Jörn Leonhard, translated from the German by Patrick Camiller

Harvard University Press, pp. , £

The historiography of the Great War is stupendous, the effects of the conflict being so far-reaching that even today historians are finding angles hitherto unexplored that they can make books out of; or, at the lower end of the scale, they are content to retell the old story in a different way. What we have been short of in the English canon is a view of the war not just from the other side, but from all sides: it was, as Colonel Repington termed it, ‘the first world war’, and not simply four years of carnage between the British and the Germans.

Jörn Leonhard’s epic and magnificent work — unquestionably, for me, the best single-volume history of the war I have ever read — tries, with some success, to embrace everything. He draws largely on secondary sources, but it is the marshalling of facts and materials that is so impressive, and his knack of not including anything that fails to interest.

Leonhard is professor of European history at the University of Freiburg, but his book — almost 1,100 pages including the best part of 200 pages of notes and appendices — goes beyond Europe, to the Middle East, Africa and to the far-flung outposts of the British, French and German empires, and never makes the mistake of seeing the war as a self-contained event. He gives a rigorous account of the background to the conflict that has only been bettered by Christopher Clark’s Sleepwalkers; and devotes his last chapter to the conflicts that rumbled on, in eastern Europe and elsewhere, after the armistice had been concluded and, indeed, after Versailles.

Leonhard understands that, for all the hecatombs of men who fought each other, this was a politicians’ war: and he leads us around the chancelleries of Europe and beyond, to America, once President Wilson takes his country into the conflict in April 1917. He has a first-rate grasp of the German strategy and mentality during the war; but also of the steady disintegration of German morale under the blockade imposed by the Royal Navy.

Germany should have won the war after its spring offensive of 1918. It had brought 36 divisions from the Eastern Front following the end of the war with Russia and the treaty of Brest-Litovsk; and Lloyd George, because he had lost confidence in Douglas Haig, had refused to send reserves to the Western Front, even though military intelligence reports were telling him of a likely German attack.

But after an initial assault that took the Germans to within 60 miles of Paris, and saw them overrun the few miles of the Somme battlefield that had cost hundreds of thousands of lives just two years earlier, the British and French pulled themselves together and stopped the advance. Worse for the Germans, they came up against two million American troops who, unlike their allies, were not battle-weary. As in September 1914, the enemy were driven back; but, unlike then, there were no reserves for the Germans to draw on and, as Leonhard describes, the news the soldiers received from home was of a society starving, tattered and near the end of its tether. Waves of men sought to be taken prisoner rather than have to fight on; political institutions began to collapse within the central powers; the will to fight evaporated.

This book is only a military history in passing, though it deals with all the necessary battles clearly and precisely. Leonhard describes how the various nations mobilised for war, and how those countries that had a taste of 19th-century liberalism — such as Britain — had to abandon it in favour of societies rigidly controlled by the state, in order to prosecute the war successfully.

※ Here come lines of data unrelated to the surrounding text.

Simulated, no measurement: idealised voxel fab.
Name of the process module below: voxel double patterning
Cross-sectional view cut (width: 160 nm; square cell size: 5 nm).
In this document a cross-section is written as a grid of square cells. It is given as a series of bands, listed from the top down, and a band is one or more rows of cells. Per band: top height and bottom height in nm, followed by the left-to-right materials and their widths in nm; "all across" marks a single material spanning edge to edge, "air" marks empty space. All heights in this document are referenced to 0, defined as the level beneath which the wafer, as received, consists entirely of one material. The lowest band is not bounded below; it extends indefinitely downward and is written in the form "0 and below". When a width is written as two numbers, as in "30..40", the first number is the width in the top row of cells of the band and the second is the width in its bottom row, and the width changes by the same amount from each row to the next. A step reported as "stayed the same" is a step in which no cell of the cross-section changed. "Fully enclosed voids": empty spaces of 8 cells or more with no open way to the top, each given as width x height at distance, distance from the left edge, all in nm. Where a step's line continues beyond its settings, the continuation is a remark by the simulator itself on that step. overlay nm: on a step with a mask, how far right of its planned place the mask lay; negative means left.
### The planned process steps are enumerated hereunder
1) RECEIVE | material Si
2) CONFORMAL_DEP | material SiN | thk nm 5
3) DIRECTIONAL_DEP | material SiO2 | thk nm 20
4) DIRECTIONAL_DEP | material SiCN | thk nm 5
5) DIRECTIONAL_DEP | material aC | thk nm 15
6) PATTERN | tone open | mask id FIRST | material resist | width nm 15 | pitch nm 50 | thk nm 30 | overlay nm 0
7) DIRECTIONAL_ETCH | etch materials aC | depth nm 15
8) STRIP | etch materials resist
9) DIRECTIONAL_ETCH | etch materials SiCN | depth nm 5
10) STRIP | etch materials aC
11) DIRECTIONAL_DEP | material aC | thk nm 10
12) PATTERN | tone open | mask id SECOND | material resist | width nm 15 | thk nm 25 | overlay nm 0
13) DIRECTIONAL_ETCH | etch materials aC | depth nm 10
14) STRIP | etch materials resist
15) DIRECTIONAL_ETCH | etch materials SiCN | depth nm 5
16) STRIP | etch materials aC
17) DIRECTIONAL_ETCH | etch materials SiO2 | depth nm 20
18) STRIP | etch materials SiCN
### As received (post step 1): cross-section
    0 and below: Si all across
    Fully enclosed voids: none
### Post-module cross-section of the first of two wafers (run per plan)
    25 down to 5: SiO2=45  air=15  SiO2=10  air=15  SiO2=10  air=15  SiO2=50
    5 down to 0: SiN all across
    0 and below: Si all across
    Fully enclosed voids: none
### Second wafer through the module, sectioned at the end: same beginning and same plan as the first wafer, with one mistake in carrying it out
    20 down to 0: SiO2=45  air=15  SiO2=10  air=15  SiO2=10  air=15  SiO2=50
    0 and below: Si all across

He discusses how empires held up during the conflict: the hope among Indians that their contribution to the struggle would lead to some form of Home Rule would not be quickly realised, but the Austro-Hungarian empire, with its kaleidoscope of nations and ethnicities, could not survive defeat; Leonhard is especially good on the rise of Czech nationalism.

But then war changed every society, even those of the victors: in Britain it completed the emancipation of women, since without their work in munitions factories, as nurses and on the land the manpower to fight the war would not have been available, nor the weaponry, and the nation would not have been fed. Their demand for the vote could no longer be resisted. In Kenya, social mobility was enhanced for locals who joined the army; in French West Africa tribal chiefs tried to prevent their men joining up in order to ensure agriculture could continue to function.

Leonhard also writes of intellectual currents in the belligerent societies; how ideas of politics and identities were changed by the conflict. The rise of Bolshevism and the replacement of Russian autocracy by a form of savage gangsterism are shown as having an effect that seeped far beyond the boundaries of that country, and did so with great speed — though Russia’s departure from the war created a further opportunity for Polish nationalism. Despite, or rather because of, the death of liberalism, the war profiteer was invented, making vast sums of money out of the state’s need to manufacture the weapons of human misery. Germany sowed the seeds for its postwar inflation by getting into the habit of printing money rather than (as in Britain) taxing heavily to meet some of the extra cost of war.

Pandora’s Box has been translated from the original German, but into American, not English, English: and sometimes the book reads like an advanced PowerPoint presentation rather than a work of history. Yet the depth of his research and the denseness of the information and analysis he presents make the book compelling reading, and allow one to overcome the occasional stylistic horror. He dips into the letters and diaries of ordinary soldiers and civilians from both sides of the conflict to show the effect on those at the sharp end. It is not always what one might expect — a private on leave from the Buffs in 1916 noted in his diary: ‘Am beginning to long for trenches again, for I get fed up with civilisation.’

It is hard to think of an aspect of the war, military or civilian, that is not at least touched upon in these pages, and made part of an overwhelming synthesis; and the book is extensively illustrated too. It is not a substitute for the specialist works that exist on those aspects, of which doubtless there will be more: but it is the most formidable attempt to make the war to end all wars comprehensible as a whole.